/Titanic-Machine_Learning_from_Disaster

Use machine learning to create a model that predicts which passengers survived the Titanic shipwreck.

Primary LanguageJupyter Notebook

Titanic-Machine_Learning_from_Disaster

Use machine learning to create a model that predicts which passengers survived the Titanic shipwreck.

Author

Acknowledgements

Project Pipeline

  • Business Understanding
  • Analytical Approach
  • Data requirements
  • Data collection
  • Data Understanding
  • Data Preparation
  • Modeling
  • Evaluation

Libraries used

  • Numpy
  • Pandas
  • Seaborn
  • Sickit-Learn
  pip install numpy, pandas, seaborn, sklearn

Business Understanding

The sinking of the Titanic is one of the most infamous shipwrecks in history.

On April 15, 1912, during her maiden voyage, the widely considered “unsinkable” RMS Titanic sank after colliding with an iceberg. Unfortunately, there weren’t enough lifeboats for everyone onboard, resulting in the death of 1502 out of 2224 passengers and crew.

While there was some element of luck involved in surviving, it seems some groups of people were more likely to survive than others.

The challenge here is - Given a passenger's information, how can we predict whether he/she survived the Titanic disaster?

Analytical Approach

Our target variable is categorical (survived / not survived), and hence we need classification models for this task.

Data requirements

We would require onboard passengers information which might include name, age, fare, gender, class.

Data collection

We are given two datasets both of which are CSV files, one for training our model named as train.csv and the other test.csv to test if our model can determine survival based on observations, not having the survival info.

Data Understanding

This step is part of Exploratory Data Analysis

There are 891 observations in the training dataset with each having 12 columns. 11 of them are predictor variables and 1 being target variable.

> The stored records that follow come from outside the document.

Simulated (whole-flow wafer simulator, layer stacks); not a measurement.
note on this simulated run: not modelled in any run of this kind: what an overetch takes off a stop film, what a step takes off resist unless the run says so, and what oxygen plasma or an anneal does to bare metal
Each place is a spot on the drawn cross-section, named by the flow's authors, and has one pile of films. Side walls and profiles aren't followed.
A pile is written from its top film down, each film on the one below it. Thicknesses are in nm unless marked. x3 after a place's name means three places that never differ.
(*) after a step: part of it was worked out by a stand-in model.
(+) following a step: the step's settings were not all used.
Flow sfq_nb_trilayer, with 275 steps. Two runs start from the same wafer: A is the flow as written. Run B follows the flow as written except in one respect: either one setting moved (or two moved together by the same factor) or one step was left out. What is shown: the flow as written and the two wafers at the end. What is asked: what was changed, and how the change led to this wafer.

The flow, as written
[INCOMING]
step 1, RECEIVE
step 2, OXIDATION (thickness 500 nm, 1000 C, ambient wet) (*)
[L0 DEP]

There are few different types of variables available.

  • Continous: Age, Fare
  • Discrete: SibSp, Parch
  • Categorical: Survived, Sex, and Embarked
  • Ordinal: Pclass
  • Mixed: Ticket
  • Alphanumeric: Cabin

There were 3 features having missing values.

  • Cabin
  • Age
  • Embarked

Cabin has way too many missing values and hence it is better to drop.

As per the training dataset, there were more male present compared to female and most of the people didnot survive. But females had better survival rate than males. It was also found out that survived passengers had paid more fare than the ones that did not survive. At the same time Pclass = 1 had better survival rate than the rest 2 classes.

Majority of the passengers were between the age group 15-35 but most of them didnot survived. Children aged < 4 and old aged people had higher survival rate.

Data Preparation / Feature Engineering

After closely looking into the dataset, variables types, values, amount of missing values present, I have decided to

  • Impute the missing Age values
  • Turn age into an ordinal feature
  • Impute the missing Embarked values
  • Drop Cabin [too many missing values]
  • Drop Ticket [many duplicates]
  • Drop PassengerID, Name, SibSp, Parch [not helpful]

I also performed some feature engineering as there are few categorical variables present. Created Dummy Variables for

  • Sex
  • Embarked

Modeling

Models trained

  • Logistic Regression
  • k-Nearest Neighbors
  • Support Vector Machines
  • Naive Bayes classifier
  • Decision Tree
  • Random Forest

Evaluation

Decision Tree and Random Forest achieved the maximum accuracy of 93.03%.